September 12, 2008

Ask The Hockey History Blogger
Who Is The Best American Born Goalie Of All Time?

Over the summer I began a feature called Ask The Hockey History Blogger. I invited the readers to send me hockey questions, historical or otherwise.

Questions answered in the summer included

What other books do you read besides hockey?
Who will make Team Canada 2010?
Is Lidstrom Better Than Harvey?

Well I'm going to turn that into a weekly feature. Starting today. Dan from Camden, NJ asks "Who is the greatest American born goalie of all time?"

My initial impression also proved to be my final determination. For me, there was no better American goaltender than Mike Richter, of Abington, Pennsylvania. His career ended prematurely due to injury, and he had his ups and downs like almost every goalie. But when he was "up" I don't know if I ever saw a more spectacular goalie. Unfortunately I had bird's eye views of Richter's acrobatics in his two most famous victories - the 1994 Stanley Cup and the 1996 World Cup of Hockey. My two most beloved teams are the Vancouver Canucks and Team Canada, the two victims of Richter's heroics. Richter was the biggest reason for his team's victories in those two showdowns, and in doing so I, somewhat strangely, became a huge fan of his.

The number two spot would have to go to a goalie none of us saw play. Frankie Brimsek of Eveleth, Minnesota was so good they dubbed him Mr. Zero. In his first 8 NHL games, Brimsek recorded 6 shutouts and wiped out a league record for consecutive scoreless minutes. "Mr. Zero" had arrived. That first year he sparked the Bruins to the regular season and Stanley Cup Championships, earning the Calder and Vezina trophies and a First Team All Star selection on the way. He would help the Bruins to two more regular season titles and one more Stanley Cup prior to being enlisted in the armed forces during WWII. He was later inducted into the Hockey Hall of Fame.

At number 3 I'd have to rank Bostonian Tom Barrasso, another goalie who had an incredible first season in the NHL. Who can forget the 1983-84 season as an 18 year old straight from high school he turned in one of the greatest individual seasons in the history of the league, winning the Vezina Trophy as the leagues best netminder and the Calder Trophy as the top rookie thanks to a 26-12-3 record and a 2.84 GAA. He was named to the first all star team. His career would cool off a bit after that hot start, but he did earn two Stanley Cup rings in Pittsburgh in the 1990s. Because of Mario Lemieux's presence he probably never really got credit for those championships the way he should have. Barrasso's legacy is tarnished by his reputation for being unfriendly and unwelcoming to the media, but it is tough to argue against his statistics. 369 wins, 2 Stanley Cups, the most career points scored by a goaltender (48)

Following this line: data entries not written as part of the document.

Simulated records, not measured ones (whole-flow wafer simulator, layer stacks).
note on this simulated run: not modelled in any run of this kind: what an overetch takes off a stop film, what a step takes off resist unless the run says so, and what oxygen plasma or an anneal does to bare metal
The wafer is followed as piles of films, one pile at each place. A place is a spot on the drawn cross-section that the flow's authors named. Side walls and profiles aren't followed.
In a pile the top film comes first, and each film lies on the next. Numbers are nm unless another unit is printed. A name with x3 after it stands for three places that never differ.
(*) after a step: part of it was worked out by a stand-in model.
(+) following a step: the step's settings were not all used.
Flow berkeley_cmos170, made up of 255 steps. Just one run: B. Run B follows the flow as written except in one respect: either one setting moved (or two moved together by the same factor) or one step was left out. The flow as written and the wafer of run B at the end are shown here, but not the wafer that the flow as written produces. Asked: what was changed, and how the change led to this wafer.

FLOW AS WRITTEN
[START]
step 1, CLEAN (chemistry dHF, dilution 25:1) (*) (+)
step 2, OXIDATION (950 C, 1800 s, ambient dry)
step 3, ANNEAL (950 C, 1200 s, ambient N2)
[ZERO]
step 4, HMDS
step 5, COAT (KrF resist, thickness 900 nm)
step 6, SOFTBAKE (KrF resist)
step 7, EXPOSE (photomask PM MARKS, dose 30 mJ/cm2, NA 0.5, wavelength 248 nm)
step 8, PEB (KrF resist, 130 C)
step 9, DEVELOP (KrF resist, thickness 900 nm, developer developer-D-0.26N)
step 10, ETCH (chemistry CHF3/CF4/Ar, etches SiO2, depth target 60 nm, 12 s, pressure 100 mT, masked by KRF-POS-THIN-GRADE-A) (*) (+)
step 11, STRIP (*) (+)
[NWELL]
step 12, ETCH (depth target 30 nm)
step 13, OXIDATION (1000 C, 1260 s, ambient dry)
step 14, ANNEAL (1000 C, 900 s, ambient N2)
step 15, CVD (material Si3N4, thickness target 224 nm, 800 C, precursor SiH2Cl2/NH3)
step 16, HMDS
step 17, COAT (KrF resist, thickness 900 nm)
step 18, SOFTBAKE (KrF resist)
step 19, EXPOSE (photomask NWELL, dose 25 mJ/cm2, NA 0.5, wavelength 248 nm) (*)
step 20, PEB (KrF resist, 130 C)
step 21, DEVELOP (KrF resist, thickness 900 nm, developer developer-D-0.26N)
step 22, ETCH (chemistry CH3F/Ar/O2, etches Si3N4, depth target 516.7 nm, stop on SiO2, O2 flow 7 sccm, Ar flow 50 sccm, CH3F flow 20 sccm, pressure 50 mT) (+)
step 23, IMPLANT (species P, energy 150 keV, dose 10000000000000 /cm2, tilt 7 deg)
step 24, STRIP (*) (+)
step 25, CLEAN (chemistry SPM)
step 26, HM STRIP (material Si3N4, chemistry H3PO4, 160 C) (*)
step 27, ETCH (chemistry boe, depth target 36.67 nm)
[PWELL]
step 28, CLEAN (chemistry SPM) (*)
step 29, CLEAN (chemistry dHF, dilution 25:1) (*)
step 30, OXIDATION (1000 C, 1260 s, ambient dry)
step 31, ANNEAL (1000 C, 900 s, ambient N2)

#4 goes to Detroit-born John Vanbiesbrouck. He was always second fiddle to former teammate Richter, and he never really won anything. But he was absolutely spectacular when he led the Florida Panthers to an unexpected Stanley Cup finals appearance, and he is the winningest American born goalie of all time. He has 374 career wins, compared to Barrasso's 369.

Another old time goalie, and the first full time American NHL goalie, deserves mention in the top five. Mike Karakas, another resident of Eveleth, Minnesota, won the Calder Trophy and iconic 1938 Stanley Cup championship. He backstopped the Chicago Blackhawks, who in the 1930s were trying to ice a team of all American players. He was either hot or cold in his career, thus keeping out of any Hall of Fame debate, but he was an important piece to the Hawks championship.

Soon guys like Rick Dipietro and Ryan Miller will challenge for spots in this top 5.